Hello, I'm 17 and I've been binge-researching transgender information since late november, but I've never questioned my gender before that. I'm afab, and I consider myself an androgyne. The thing is, through all my searching, I have not seen stories that reflect me, and I'm not sure what to make of it.
First, background. I was extremely feminine as a little kid, and in 8th grade is when I just stopped trying so hard to fit in- I had been awkward, I moved to a new school in the middle of 7th grade, and people actually liked me but I was so afraid to say anything out of the ordinary. It was awful. Anyway, by 9th grade I worked out that I was bisexual and simultaneously started expressing myself with far less restriction. I was androgynous, but I never thought of that as my gender, just something I liked.

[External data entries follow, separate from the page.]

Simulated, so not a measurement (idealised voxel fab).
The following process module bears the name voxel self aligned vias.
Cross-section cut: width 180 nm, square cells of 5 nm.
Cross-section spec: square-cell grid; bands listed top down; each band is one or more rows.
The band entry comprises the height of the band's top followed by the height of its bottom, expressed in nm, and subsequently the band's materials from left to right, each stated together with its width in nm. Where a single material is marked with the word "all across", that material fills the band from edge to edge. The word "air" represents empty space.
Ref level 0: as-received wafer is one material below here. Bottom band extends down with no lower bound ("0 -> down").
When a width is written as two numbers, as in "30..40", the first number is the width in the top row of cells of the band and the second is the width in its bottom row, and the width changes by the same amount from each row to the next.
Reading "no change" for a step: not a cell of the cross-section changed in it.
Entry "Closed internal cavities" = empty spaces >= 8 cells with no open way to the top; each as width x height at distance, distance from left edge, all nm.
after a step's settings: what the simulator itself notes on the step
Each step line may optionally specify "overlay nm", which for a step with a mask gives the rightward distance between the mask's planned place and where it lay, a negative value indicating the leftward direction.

With that said, when I was 12ish, I remember seeing this one documentary thing about opera singers being castrated to keep their voices high. I remember searching if I could just have my genitals removed, and obviously the only thing remotely close is extremely illegal. I wasn't heartbroken, just a bit disappointed. I don't really care anymore. But back then, I still didn't want to hit puberty- I thought developing sexually would take my mind away, in a sense, that I would be less of a person. I read something of a lady who was anorexic for so long that even though she is recovered now, she never hit puberty and so for a while I had planned to starve myself for that purpose. However, my routine at that point was coming home from school to eat chips in front of the computer. I think I managed 3 days at 500 calories, and on and off efforts since then- clearly I did not sidestep puberty.
I know of only one consistent thing that I'm dysphoric about, and that would be "my" uterus. I hate it. The concept of pregnancy makes me want to scrape my skin off and I hate people talking about me as if I could do that. No. I'm going to be 100% honest, if I even got pregnant and couldn't get an abortion, I'd kill myself, no questions asked. My body would stop being mine. It's not about kids- they're cute and I don't want to adopt because I want a career, and when I get depressed even people become obligations and I don't want to put them in that position. I may change my mind about adoption, but that will NOT change how I feel about my body. Pregnancy is SIMPLY NOT SOMETHING I DO.
There are on and off/ small things, such as my chest. I am a C cup, but I don't hate them... honestly I think if they were A cups, that would be best, so I could bind if I needed, but not freak out over a flat chest if I felt otherwise (it's on and off). I wish I was more angular, especially that I had wider shoulders, but over the last 3 years I've lost about 20 pounds (more if you account that I gained muscle) and that has helped immensely. Both of those things are aesthetic in my opinion, but still worth mentioning.
I've never mentioned the majority of this to anyone. Should I look differently at myself?